1. What is sex trafficking

Sex trafficking is a subset of human trafficking and has been defined by the 2013 Trafficking in Persons Report as a “severe form” of trafficking in which “a commercial sex act is induced by force, fraud, or coercion.”

Sex slavery is the second largest form of organized crime in the world (behind the sale of drugs). Globally speaking, most of human slavery is debt slavery. But in the United States, the trafficking of US women and children is almost entirely for the purposes of sex.

2. How big is the problem?

Big!

Ernie Allen, president of the National Center for Missing and Exploited Children conservatively estimates there are at least 100,000 US children per year used for the purpose of commercial sexual exploitation.

Steve Wagner, former director of the Human Trafficking Program at the US Department of Health and Human Services, estimates this number is closer to a quarter of a million kids per year. “The only way not to find this problem in any city,” says Allen,” is simply not to look for it.”

3. Is there a link between porn and sex trafficking?

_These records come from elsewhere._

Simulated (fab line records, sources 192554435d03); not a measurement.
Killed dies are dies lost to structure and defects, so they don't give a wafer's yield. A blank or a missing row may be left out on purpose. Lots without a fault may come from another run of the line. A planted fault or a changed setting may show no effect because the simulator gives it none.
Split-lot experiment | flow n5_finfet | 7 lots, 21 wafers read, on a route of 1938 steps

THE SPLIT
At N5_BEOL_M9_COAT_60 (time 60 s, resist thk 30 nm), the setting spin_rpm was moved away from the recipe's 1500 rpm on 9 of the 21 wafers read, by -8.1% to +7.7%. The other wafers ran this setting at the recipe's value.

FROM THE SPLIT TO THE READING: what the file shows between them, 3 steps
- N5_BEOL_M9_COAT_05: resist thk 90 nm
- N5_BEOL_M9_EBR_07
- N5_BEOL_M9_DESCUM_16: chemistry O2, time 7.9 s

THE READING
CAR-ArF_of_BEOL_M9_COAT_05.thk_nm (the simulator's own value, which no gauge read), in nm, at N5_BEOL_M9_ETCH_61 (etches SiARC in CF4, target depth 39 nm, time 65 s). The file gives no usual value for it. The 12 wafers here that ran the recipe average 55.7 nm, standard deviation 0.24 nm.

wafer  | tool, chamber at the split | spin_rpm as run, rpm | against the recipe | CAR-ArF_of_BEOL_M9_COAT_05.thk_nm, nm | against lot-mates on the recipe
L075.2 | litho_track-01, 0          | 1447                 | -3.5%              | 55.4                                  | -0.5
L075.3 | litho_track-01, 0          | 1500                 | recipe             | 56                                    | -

Indeed there is. To quote Laura Lederer, former Senior Advisor on Trafficking in Persons for the U.S. State Department, “Pornography is a brilliant social marketing campaign for commercial sexual exploitation.”

Porn is marketing for sex trafficking both directly and indirectly: directly because online and offline hubs for trafficking use pornographic images to draw the buyers, indirectly because of porn’s influence on the culture.

A key ingredient to the success of commercial sex is the belief that people (women especially) are sexual commodities, and Internet pornography is the ideal vehicle to teach and train this belief.

Catherine MacKinnon of Harvard Law says, “consuming pornography is an experience of bought sex” and thus it creates a hunger to continue to purchase and objectify, and act out what is seen. For some, this means objectifying their wife, girlfriend, or acquaintances. For others, this means turning to the world of commercial sex.

4. Is porn a form of sex trafficking?

Much can be said (and has been said) about pornography as a form of trafficking itself.

Many former porn actresses have shared their horrific stories of how they were victims of “force, fraud, or coercion” in the production of the photos and films in which they participated. It would be a stretch to say that all forms of pornography are essentially sex trafficking.

There is a very big difference between a woman who is forced to have sex, and a woman who chooses to be in porn. That said, Many pornographic actresses echo the sentiment of famous Deep Throat star Linda “Lovelace” Boreman, when she stated, “every time someone watches that film, they are watching me being raped.”

Harvard Law professor Catherine A. MacKinnon insightfully states:

As with all prostitution, the women and children in pornography are, in the main, not there by choice but because of a lack of choices.

They usually “consent” only in a degraded and demented sense of the word (common also to the law of rape) in which a person who despairs at stopping what is happening, sees no escape, has no real alternative, was often sexually abused before as a child, may be addicted to drugs, is homeless, hopeless, is often trying to avoid being beaten or killed, is almost always economically desperate, acquiesces in being sexually abused for payment, even if, in most instances, the payment is made to someone else.

5. What can I do to help fight sex trafficking?

Here are three simple action steps you can take immediately to begin fighting sex trafficking:

1. Get serious about overcoming your own tendency to sexually objectify others through pornography. Learn the steps to take now.
theporneffect.com/blog/posts/5-things-most-peop...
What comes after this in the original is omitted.